Prerequisites: Ideally, students will have taken undergraduate courses in computer science through data structures, but at the very least, students must be able to implement trees and graphs using a high-level programming language, such as C++, Java, Python, or Ruby. Students should have also taken undergraduate courses in mathematics, such as calculus, linear algebra, and probability and statistics.

Primary Text:

*Machine Learning: The Art and Science of Algorithms that Make Sense of Data*, by Peter Flach [ WWW | CUP | Amazon ]

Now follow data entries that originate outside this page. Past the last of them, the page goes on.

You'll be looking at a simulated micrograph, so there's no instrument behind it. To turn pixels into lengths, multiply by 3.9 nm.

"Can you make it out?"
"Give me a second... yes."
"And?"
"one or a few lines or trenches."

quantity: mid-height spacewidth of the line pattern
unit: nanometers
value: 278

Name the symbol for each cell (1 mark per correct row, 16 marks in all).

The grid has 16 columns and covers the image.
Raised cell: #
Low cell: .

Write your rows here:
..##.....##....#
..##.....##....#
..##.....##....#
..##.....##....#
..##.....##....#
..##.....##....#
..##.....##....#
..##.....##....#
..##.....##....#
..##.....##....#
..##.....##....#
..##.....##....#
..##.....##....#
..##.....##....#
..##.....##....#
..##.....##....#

By the end of the semester, students will be able to:

- explain the main foundations of machine learning
- understand and design object-oriented systems for machine learning
- analyze algorithms for machine learning in time and space
- implement methods of machine learning using a high-level programming language
- comprehend, analyze, and critique scholarly papers from the primary literature
- replicate studies described in the primary literature
- design and conduct empirical studies

My course policies are designed to supplement the CS Department's Honor Policy. Unless stated otherwise when I distribute an assignment, the following is the default for all assignments for this course. I've developed my policies from past teaching experiences and from the CS Department's Honor Code at George Mason University.

I am obligated to refer all suspected cases of academic dishonesty by graduate students to the dean of the Graduate School. If you have any questions about these policies or how they apply, please discuss such concerns with me during class, during office hours, or by e-mail.

In my experience, students at Georgetown do honest work. The small percentage of students who have submitted someone else's work as their own did so because they did not manage their time wisely.

Students must follow proper scholarly practice for all submitted work, whether graded or ungraded and whether a draft or final version of a proposal, paper, or program. We must acknowledge our reliance on the work of others through citation.

Students may be quite adept at and knowledgeable about citing and quoting material from traditional sources, such as books and articles. Typically, we do not have cite facts, common math formulae, or expressions of our own ideas, observations, interpretations, and analyses, However, new graduate students in computer science may not realize that formulae, theorems, proofs, algorithms, and programs can require the same treatment as any other form of expression.

For convenience, you do not need to cite the course materials, conversations with me or information you obtain from class lectures and discussions. If you are unsure about what requires citation or what constitutes proper scholarly practice, please ask me during class, during office hours, or by e-mail.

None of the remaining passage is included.